Cboe Global Markets Inc. opened trading on futures contracts for the cryptocurrency bitcoin on December 10. A week later, CME Group Inc., owner of the Chicago Mercantile Exchange, did the same. These new derivatives, which some experts have suggested lend credibility to a little-understood asset, came on the heels of a banner year for bitcoin, whose price has risen more than 1700 percent in the past 12 months.
But despite the rapid upswing in bitcoin’s price, predicting the currency’s future may still prove a daunting task. Bitcoin is famously volatile—earlier this month, the price (as reported by the CoinDesk Bitcoin Price Index) dropped more than 21 percent in just over 48 hours before resuming its rise—and investors in bitcoin can’t rely on the sort of lengthy track record that other currencies have accrued to help them with their forecasts. Nobel laureate Robert Shiller of Yale argued in the New York Times that “[t]he results of a serious attempt to assess the value of Bitcoin can only be ambiguous.”

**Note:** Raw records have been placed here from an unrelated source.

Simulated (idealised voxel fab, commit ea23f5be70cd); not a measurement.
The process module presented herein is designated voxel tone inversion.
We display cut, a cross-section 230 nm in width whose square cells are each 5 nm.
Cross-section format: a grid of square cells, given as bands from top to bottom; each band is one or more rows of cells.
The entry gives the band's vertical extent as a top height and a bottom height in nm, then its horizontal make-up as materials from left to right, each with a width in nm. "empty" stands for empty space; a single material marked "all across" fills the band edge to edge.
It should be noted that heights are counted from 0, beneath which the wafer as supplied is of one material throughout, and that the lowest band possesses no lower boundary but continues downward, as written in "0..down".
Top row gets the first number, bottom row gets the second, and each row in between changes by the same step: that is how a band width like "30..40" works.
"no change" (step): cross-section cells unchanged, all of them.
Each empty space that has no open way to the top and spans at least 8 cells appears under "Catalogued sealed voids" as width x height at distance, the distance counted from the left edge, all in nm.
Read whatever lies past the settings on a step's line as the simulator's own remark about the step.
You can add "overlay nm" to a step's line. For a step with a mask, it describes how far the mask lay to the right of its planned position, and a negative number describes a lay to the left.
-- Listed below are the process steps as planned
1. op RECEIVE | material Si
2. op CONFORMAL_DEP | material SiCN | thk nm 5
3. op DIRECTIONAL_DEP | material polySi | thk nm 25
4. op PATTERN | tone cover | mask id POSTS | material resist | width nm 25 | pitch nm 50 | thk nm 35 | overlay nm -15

But can economists agree on at least a minimum fundamental value of bitcoin? Or on the best method for predicting bitcoin’s future price? To find out, Chicago Booth’s Initiative on Global Markets consulted its North American Economic Experts Panel. Only 4 percent of the panelists agreed that a bitcoin’s fundamental value is at least $1,000, but most of the panel didn’t rule it out: 56 percent of the panel was either uncertain or had no opinion. Just over a quarter of the panelists agreed that the “best forecast for the value of one bitcoin in 2 years is its current price,” with 19 percent disagreeing, though many of those who agreed cautioned that it still isn’t a very good predictor.
“The current value is such a noisy forecast as to be of virtually no use,” wrote Larry Samuelson of Yale.